After hearing argument on Chambers’ motion, the Superior Court issued a bench denying Chambers’ motion and ruling that Chambers’ prosecution for felony third offense DUI was constitutionally permissible. To reach this conclusion, the Superior Court relied upon this Court’s decision in Roberts v. State,3 and the Superior Court’s decision in State v. Hughes,4 both of which dealt with similar ex post facto arguments. This Court reviews claims of a violation of constitutional rights de novo.5

Chambers is correct that before the amendment to § 4177B(e)(2)(b), the enhanced DUI sentence only applied if the third offense occurred within five years of the first offense; and that after the amendment went into effect on July 1, 2012, there was no such time limitation. But this change does not constitute an unconstitutional retrospective criminalization of Chambers’ conduct. Because Chambers was prosecuted for an offense that he committed on April 13, 2013, after the July 1, 2012 effective date of the amendment about which he complains, his argument that the State has extended a previously expired statute of limitations in violation of the ex post facto clause is without merit.

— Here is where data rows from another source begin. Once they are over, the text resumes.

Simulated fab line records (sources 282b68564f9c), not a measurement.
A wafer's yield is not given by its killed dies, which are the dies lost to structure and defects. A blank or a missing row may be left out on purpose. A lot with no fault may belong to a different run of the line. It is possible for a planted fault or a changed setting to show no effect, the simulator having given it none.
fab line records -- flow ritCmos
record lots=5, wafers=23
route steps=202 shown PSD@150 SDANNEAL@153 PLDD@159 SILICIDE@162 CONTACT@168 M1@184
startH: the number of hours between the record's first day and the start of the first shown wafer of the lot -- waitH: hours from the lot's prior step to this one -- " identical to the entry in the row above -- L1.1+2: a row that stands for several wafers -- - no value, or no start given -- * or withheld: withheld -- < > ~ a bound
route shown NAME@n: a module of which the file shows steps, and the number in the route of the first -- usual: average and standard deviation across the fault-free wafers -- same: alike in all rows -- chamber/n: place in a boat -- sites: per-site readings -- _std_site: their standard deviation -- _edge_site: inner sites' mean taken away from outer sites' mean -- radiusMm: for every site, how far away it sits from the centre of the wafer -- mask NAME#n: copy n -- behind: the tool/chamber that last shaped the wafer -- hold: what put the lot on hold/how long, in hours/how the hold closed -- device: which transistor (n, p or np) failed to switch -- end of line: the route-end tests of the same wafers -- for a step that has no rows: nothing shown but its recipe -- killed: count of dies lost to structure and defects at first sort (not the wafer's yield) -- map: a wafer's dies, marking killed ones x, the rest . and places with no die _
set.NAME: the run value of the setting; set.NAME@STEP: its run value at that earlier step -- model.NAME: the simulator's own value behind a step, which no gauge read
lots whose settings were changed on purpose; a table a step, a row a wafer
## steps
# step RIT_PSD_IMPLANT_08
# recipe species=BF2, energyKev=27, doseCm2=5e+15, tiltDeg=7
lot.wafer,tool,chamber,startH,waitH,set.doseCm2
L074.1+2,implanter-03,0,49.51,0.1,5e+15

The ex post facto clause prohibits the retroactive application of a law that “changes the punishment, and inflicts a greater punishment, than the law annexed to the crime, when committed.”6 An ex post facto application of a law is one that “imposes a punishment for an act which was not punishable at the time it was committed; or imposes additional punishment to that then prescribed.”7 The critical question in evaluating an ex post facto claim “is whether the law changes the legal consequences of acts committed before its effective date.”8

The United States Supreme Court has upheld the constitutionality of recidivist statutes, explaining that “[a]n enhanced sentence imposed on a persistent offender ... ‘is not to be viewed as [an] additional penalty for the earlier crimes’ but as a ‘stiffened penalty for the latest crime, which is considered to be an aggravated offense because [it is] a repetitive one.’ ”9 Thus, statutes enhancing penalties *1236for later offenses do not violate the ex post facto clause, even where, as here, the predicate offenses occurred before the enactment of the statute.10

This Court has previously rejected ex post facto challenges to the applicability of statutory amendments to enhanced sentencing provisions for DUI. In Roberts v. State, this Court held that the change to the DUI sentencing law mandating 60-day imprisonment for a second offense DUI was not an ex post facto law as it applied to that defendant, because the enhanced punishment could be invoked only after a second offense, and, in that case, the second offense took place after the statute had been amended.11 Similarly in Felix v. State, this Court held the defendant was properly sentenced for a fourth offense DUI even though some of his predicate offenses occurred before the 1995 enactment of the fourth offender sentencing provision.12 The 1995 amendment at issue in Felix created a fourth offender sentence enhancement, which, like the amendment at issue here, omitted the five year limitation on consideration of prior offenses for sentence enhancement.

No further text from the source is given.